The Ethical Church was both a building in Bayswater and, from 1914, the name of the West London Ethical Society, led by Stanton Coit. It was the most prominent experiment by any among the ethical societies in ‘social worship’, but featured a deliberate attempt to separate the words ‘god’ and ‘religion’ from their traditional theological meanings; substituting the virtues of truth, beauty, and goodness for a divine being, and the pursuit and practice of these virtues for theological religious worship. Like the other ethical societies, the Ethical Church prized practical morality, social reform, and a sense of community above all else, but might be compared to the positivist ‘Church of Humanity’ in the more ritualistic aspects of its Sunday ‘service’.
The building at 46 Queen’s Road, Bayswater, was secured in 1909, with significant financial support from Adela Coit, to act as the headquarters of the West London Ethical Society (formed in 1892). In that year, the Society had its highest ever number of subscribers (470).
The group quickly set about decorating the building to reflect their values and honour their heroes: figures from the realms of art, literature, philosophy, and social reform. Throughout the Ethical Church were portraits, busts, and quotations from figures including George Frederick Watts, Matthew Arnold, Giuseppe Mazzini, Robert Browning, Elizabeth Barrett Browning, Felix Adler, Leslie Stephen, Henry Sidgwick, Josephine Butler, and Ralph Waldo Emerson. The Church’s colour scheme and pulpit were the design of Walter Crane, a painting by whom hung centrally. In time, three stained glass windows would depict Joan of Arc, Elizabeth Fry, and Florence Nightingale.

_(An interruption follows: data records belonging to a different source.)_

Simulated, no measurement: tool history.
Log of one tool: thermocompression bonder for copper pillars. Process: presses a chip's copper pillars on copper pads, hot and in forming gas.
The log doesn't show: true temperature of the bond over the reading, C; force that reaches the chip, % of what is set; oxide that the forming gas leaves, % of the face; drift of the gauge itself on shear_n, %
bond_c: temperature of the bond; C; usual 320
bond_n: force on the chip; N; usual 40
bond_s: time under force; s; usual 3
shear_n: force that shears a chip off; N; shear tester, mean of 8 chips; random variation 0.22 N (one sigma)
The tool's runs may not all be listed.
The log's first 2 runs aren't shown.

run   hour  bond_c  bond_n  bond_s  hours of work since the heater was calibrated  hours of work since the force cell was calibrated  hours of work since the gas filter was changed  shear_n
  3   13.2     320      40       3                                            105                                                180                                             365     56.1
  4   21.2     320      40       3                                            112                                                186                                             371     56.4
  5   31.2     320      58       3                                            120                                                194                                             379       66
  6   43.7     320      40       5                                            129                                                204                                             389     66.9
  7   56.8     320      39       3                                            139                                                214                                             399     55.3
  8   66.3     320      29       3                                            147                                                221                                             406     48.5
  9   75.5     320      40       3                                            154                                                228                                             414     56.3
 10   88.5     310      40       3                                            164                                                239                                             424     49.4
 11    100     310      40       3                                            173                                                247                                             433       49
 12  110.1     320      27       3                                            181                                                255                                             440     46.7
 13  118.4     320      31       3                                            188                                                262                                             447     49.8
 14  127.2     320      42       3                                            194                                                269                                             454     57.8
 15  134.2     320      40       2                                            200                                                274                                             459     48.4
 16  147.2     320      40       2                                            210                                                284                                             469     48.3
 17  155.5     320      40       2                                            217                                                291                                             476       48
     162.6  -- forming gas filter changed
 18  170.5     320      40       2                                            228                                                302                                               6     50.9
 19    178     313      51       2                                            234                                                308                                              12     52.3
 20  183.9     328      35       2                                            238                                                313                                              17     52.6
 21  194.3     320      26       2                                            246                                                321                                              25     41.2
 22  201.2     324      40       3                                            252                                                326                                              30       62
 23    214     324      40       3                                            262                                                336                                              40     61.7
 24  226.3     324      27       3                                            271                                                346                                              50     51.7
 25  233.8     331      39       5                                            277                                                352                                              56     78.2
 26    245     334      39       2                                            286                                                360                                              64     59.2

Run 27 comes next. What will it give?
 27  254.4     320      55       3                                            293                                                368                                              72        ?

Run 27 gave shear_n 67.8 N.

At a meeting on 16 October 1914, the West London Ethical Society officially became the Ethical Church. The principles of the group remained centred on the pursuit of the ‘good life’, and its independence of any external authority or belief in supernatural punishment or reward. It also included a redefinition of traditional concepts such as ‘religion’ and ‘God’; Coit referred to this as ‘Theological Terms in a Humanistic Sense’. For the members of the Ethical Church, religion implied any focused attention on the perceived source of life’s ‘blessings’. As such, the ethical religion focused instead on the ‘Moral Ideal’. Three ‘sources of insight and strength’ replaced the concept of a god: ‘the Ideal of truth, beauty, and goodness’, ‘Individual Human Beings in so far as their life and thought embody the ideal’, and the ‘Group-Spirit… of persons who are trying to make the world more nearly perfect’.
The Ethical Church held two Sunday services weekly, and made use of Social Worship, an ethical anthology edited by Coit (Volume I) and Charles Kennedy Scott (Volume II). There were also special services, including for the ‘dedication’ of children, marriage, and funerals: precursors of today’s humanist ceremonies. The group also honoured ‘Woman’s Sunday’, and held an All-Nations’ service on Armistice Day.
The Ethical Church was closely connected with suffrage efforts, with Adela and Stanton Coit both active participants in the fight to gain voting rights for women. In 1913, they welcomed American suffragists Anna Shaw and Charlotte Perkins Gilman to the Ethical Church, both of whom delivered addresses. That year Adela Coit and other members of the society established the Spiritual Militancy League, as representative for which Margaret Wetzlar Coit attended the congress of the International Woman Suffrage Alliance in Budapest, alongside Adela who sat on its executive board.
During the 1930s the Ethical Church faced a dwindling ‘congregation’ and competition from the lively South Place Ethical Society, with its newly opened Conway Hall. During this time, H.J. Blackham became joint leader of the Ethical Church, with Harry Snell and Stanton Coit‘s daughter Virginia. From 1933, Blackham was ‘minister’.
Stanton Coit died in 1944, and in 1953 the Ethical Church was sold, the profits being used to purchase 13 Prince of Wales Terrace. The name of the Society reverted to the West London Ethical Society, which continued until it was dissolved in 1965. The property at Prince of Wales Terrace later was the headquarters of the British Humanist Association until its move to Lamb’s Conduit Passage in 1990.